I don't think there's any law anywhere that prohibits a manufacturer from sticking the required information on their product and in their marketing.

As a customer, I can draw my own conclusions when a manufacturer doesn't provide the information: I'll assume that thing is a gas guzzler and will avoid it. (Unless I read trusted reviews to the contrary.)



It's not the law that prevents the people in a Prisoners Dilemma situation from freely choosing the best outcome for themselves. It's the lack of enforcement of rules which incentives defection.

In this case:

good guy installs insulation

bad guy doesn't

good guy publishes info on future savings

bad guy publishes fake info

good guy publishes trusted reviews

bad guy publishes fake reviews.

and so on.

The good guys want the legislation, not to force then to do the thing they wanted to do anyway, they want it to stop bad guys putting them out of business via scamming customers.


Iterated prisoners dilemmas evolve cooperation naturally.
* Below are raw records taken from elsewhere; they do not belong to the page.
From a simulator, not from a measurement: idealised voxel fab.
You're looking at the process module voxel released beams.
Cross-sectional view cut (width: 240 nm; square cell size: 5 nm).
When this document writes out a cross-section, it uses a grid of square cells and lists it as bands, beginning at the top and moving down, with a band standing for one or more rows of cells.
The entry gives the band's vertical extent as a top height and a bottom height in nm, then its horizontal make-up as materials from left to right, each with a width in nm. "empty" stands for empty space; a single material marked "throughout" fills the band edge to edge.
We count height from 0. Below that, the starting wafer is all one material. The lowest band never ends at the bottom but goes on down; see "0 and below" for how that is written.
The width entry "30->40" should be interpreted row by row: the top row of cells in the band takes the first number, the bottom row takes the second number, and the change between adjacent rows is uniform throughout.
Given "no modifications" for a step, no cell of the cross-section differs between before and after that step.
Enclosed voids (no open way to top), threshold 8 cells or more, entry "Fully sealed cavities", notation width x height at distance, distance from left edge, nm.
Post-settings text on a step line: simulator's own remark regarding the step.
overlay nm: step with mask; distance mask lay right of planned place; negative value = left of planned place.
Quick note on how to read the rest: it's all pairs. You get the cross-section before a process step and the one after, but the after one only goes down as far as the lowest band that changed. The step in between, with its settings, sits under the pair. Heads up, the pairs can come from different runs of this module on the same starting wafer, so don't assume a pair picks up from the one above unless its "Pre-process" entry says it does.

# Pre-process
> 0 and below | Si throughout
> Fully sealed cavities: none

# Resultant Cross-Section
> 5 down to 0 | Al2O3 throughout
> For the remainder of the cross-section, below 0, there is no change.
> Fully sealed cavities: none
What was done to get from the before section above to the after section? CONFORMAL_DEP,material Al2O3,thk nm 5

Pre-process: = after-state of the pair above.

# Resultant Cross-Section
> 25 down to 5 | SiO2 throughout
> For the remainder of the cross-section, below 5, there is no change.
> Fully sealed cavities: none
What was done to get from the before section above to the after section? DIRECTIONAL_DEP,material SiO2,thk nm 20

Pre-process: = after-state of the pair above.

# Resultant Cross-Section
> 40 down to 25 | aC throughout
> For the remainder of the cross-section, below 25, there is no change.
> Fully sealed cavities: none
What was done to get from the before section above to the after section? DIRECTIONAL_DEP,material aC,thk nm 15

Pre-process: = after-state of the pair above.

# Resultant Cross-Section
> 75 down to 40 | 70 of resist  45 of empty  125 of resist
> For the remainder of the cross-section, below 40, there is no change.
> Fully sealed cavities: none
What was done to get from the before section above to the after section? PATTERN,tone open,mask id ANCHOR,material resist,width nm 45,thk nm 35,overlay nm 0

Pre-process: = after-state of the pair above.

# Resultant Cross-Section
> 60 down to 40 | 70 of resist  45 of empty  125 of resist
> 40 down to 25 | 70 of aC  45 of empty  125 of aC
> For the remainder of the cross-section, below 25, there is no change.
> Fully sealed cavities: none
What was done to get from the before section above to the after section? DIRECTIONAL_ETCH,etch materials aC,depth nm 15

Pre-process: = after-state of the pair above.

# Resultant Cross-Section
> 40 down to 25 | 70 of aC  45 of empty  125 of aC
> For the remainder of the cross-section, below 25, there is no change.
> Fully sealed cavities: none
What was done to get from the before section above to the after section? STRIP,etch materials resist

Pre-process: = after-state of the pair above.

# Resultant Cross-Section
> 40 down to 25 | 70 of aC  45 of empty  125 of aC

> bad guy publishes fake info

That's already illegal.

> bad guy publishes fake reviews.

That's already illegal.


Yes, the answer that evolves is co-operation, i.e. in the real world, regulations and legislation, binding all the individual players to do the thing that's best for all of them and punishes defectors to ensure incentives are aligned.

The better analogy for the prisoners dilemma is a drug deal or a spy swap. How can you trust the other person to do the right thing with no legal system to enforce penalties if they don't? Without that, less deals are made than they would otherwise, a loss of efficiency.


I don't think anyone has much of a problem with a legal system that restricts itself to contract enforcement.


Yeah, I'm sure the fossil fuel industry would be overjoyed if they couldn't dump CO2 into the atmosphere without first contracting with every person and animal on earth to reimburse them.


Carbon taxes (or alternatively cap-and-trade) are light-touch regulations favoured by many economists to deal with CO2.